At the start of Mr. Zelensky’s address, which he delivered in English, he called for a minute of silence to honor Ukraine’s minister of internal affairs, Denys Monastyrsky, and more than a dozen others who were killed in a helicopter crash near Kyiv, Ukraine’s capital, earlier on Wednesday. He called the crash, whose cause is being investigated, a tragedy and another example of the unnecessary deaths that have marked the conflict.

Too often, he said, Ukraine found itself racing against time. “Tragedies are outpacing life. The tyranny is outpacing democracy,” Mr. Zelensky said. “The time the free world uses to think is used by the terrorist state to kill.”

It had taken only seconds for Russian tanks to roll across the border last February, Mr. Zelensky said, but days before sanctions were imposed. A Russian missile, he said, traveled across the country in minutes before striking a building in the city of Dnipro on Saturday, killing 45 people.

“The supplying of Ukraine with air defense systems must outpace Russia’s next missile attacks,” he said. “The supplies of Western tanks must outpace the next invasion of Russian tanks.”

Mr. Zelensky has pressed his country’s case before many international groups, including the United Nations General Assembly, Congress, the European Parliament and the Group of 20 nations. Only the address to Congress was made in person.

Others are also making appeals for Ukraine at Davos. The country’s first lady, Olena Zelenska, spoke on Monday, and Vitali Klitschko, the mayor of Kyiv, is there with his brother, Wladimir Klitschko, a fellow former heavyweight boxing champion.

Mr. Zelensky has repeatedly argued that Moscow felt empowered to invade Ukraine in part because of the limited international response to Russia’s invasion in 2014, during which it annexed the Crimean Peninsula and set up two breakaway republics in the eastern region of Donbas. On Wednesday, he sought to set the war in the context of a struggle for democratic values.

“We routinely defend values that some of our allies take for granted as a fact of life,” he said. “At first the world underestimates a threat, then it unites to resist it, and then the world wins.”

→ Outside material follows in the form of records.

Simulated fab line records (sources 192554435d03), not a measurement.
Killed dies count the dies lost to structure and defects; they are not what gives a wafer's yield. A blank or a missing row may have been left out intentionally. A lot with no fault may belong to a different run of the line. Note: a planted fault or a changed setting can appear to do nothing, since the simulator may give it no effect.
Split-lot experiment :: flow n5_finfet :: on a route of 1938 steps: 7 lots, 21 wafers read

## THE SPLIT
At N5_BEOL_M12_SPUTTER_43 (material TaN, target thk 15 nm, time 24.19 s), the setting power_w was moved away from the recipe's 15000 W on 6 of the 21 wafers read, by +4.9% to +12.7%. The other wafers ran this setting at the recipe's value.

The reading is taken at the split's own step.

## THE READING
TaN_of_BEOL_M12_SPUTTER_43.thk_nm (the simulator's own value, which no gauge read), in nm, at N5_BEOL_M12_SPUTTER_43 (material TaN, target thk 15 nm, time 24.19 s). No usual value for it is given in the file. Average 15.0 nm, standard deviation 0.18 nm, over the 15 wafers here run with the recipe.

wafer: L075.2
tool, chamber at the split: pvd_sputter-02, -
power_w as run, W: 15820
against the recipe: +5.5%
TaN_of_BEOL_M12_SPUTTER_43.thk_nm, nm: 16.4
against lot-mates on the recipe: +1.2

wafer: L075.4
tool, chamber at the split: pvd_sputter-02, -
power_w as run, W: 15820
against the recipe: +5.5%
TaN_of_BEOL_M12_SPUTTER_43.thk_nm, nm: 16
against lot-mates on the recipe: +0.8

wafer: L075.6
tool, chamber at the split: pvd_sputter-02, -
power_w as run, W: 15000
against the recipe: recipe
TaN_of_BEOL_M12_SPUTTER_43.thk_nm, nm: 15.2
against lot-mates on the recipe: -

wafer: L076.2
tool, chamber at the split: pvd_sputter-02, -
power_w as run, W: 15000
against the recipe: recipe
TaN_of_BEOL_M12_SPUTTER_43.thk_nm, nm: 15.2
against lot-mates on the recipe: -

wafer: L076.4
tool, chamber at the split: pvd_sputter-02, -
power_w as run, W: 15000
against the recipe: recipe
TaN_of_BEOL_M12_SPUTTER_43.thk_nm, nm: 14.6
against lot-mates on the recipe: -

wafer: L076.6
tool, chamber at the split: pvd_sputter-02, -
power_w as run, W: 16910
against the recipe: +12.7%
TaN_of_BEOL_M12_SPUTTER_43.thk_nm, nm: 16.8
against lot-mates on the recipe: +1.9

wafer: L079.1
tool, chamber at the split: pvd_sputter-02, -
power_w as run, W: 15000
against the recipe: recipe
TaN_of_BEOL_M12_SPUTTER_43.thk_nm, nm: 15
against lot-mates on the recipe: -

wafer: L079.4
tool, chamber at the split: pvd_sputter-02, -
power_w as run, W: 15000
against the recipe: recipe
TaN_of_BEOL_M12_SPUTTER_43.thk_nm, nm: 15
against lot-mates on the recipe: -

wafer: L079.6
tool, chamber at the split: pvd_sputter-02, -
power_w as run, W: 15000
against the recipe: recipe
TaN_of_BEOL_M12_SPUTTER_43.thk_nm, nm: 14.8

Mr. Zelensky spoke during a critical week of diplomacy, as Ukraine pushes for more advanced arms including tanks and air defense missiles. On Tuesday, the Netherlands said that it intended to follow the United States and Germany by sending a Patriot missile system to Ukraine. The same day, General Mark A. Milley, the chairman of the U.S. Joint Chiefs of Staff, spoke with his Ukrainian counterpart in Poland, their first face-to-face meeting since Russia’s invasion last February.

On Wednesday, NATO defense ministers began a two-day meeting in Brussels to assess aid for Ukraine. On Friday, they will be at Ramstein Air Base in Germany, joined by officials from a broader group of nations coordinating the assistance. The U.S. defense secretary, Lloyd J. Austin III, will lead those discussions, which will include the crucial issue of sending Western tanks.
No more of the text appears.